Skip to main content

How to Validate Flat File with its Control File?


In this use case, we will demonstrate how to compare the data in our control file with the data in our actual file. The control file contains crucial information about the actual file, including record count, file size, delimiter used, and more. By comparing these two datasets, we can ensure their accuracy and identify any discrepancies. Let's dive in and create a checksum rule for this purpose.

Steps

Here are the steps outlined in the video:

Create Rule

  1. Start by creating a new checksum rule with an appropriate name for clarity.

Set Up Source Data Connection

  1. Configure a source data connection with the connection type as "File." Use "Flat File SQL" as the connection, and select "Delimited" as the file type. Choose the source file, "customer.csv." Preview the data, and assign a suitable table name, such as "customers." Click "Get Schema," save the schema, and refresh the data to view the total record count, which in this case is 100.
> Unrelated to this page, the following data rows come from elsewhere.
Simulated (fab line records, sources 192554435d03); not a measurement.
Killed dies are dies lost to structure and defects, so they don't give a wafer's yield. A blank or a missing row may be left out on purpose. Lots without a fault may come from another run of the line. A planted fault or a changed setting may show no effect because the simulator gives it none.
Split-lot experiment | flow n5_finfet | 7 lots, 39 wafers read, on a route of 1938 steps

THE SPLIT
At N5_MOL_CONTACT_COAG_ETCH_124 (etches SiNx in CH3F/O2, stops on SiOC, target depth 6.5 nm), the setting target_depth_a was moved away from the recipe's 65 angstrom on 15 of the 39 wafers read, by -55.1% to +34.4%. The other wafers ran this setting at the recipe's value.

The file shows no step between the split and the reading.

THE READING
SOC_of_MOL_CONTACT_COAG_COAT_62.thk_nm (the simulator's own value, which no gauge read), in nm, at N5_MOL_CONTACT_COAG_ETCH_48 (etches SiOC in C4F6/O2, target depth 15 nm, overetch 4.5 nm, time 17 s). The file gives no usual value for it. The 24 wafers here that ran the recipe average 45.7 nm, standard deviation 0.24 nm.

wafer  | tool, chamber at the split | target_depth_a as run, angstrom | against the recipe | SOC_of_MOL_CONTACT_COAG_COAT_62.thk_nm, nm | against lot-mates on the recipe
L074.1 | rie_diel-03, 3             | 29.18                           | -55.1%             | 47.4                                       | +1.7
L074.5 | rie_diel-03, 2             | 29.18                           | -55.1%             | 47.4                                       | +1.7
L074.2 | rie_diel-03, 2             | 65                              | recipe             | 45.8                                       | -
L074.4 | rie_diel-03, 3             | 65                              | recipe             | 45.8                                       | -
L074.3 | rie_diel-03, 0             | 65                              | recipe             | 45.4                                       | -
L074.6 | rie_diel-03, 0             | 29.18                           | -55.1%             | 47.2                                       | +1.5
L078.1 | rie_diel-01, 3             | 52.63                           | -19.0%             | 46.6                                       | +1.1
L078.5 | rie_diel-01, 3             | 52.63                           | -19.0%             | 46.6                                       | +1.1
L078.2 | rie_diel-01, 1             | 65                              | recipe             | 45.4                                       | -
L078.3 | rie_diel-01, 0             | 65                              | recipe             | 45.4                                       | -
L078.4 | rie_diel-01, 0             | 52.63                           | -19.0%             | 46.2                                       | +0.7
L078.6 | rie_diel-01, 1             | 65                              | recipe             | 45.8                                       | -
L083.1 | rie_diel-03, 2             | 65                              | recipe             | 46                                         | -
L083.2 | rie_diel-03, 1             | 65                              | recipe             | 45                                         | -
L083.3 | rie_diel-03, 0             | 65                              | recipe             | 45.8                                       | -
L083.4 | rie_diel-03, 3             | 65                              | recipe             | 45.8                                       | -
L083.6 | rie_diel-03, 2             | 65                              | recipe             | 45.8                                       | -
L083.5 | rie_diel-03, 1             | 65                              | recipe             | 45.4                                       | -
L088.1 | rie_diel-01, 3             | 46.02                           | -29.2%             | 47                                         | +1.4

Set Up Target Data Connection

  1. Configure a target data connection with the same settings as the source: connection type "File," "Flat File SQL" connection, and "Delimited" file type. The target file, "customer_stats.csv," serves as a control file and contains information such as the expected record count. Preview the data, assign a table name (e.g., "Control File"), and click "Get Schema." Save the schema and refresh the data to observe the control file's record count, which should match the expected source file count (100).

Define Check

  1. Name the "record count" column in the control file appropriately and use an aggregate function like "SUM" to compare the control file's record count with the actual source file count.

Verify Checks

  1. Verify the auto-populated checks by comparing the record counts in the control file and the actual source file.

Publish & Execute

  1. Publish the rule and execute it.

Review Results

  1. After execution, review the results. In the example provided, the rule executes successfully with a "success" status, and both the source count and target count display 100.

Video: How to Validate Flat File with its Control File?

Conclusion

By following this use case, you have learned how to compare data in a control file with data in an actual file using iceDQ. This process helps ensure data accuracy and identify discrepancies between the two datasets. Validating data in this way enhances data quality and reliability in your projects.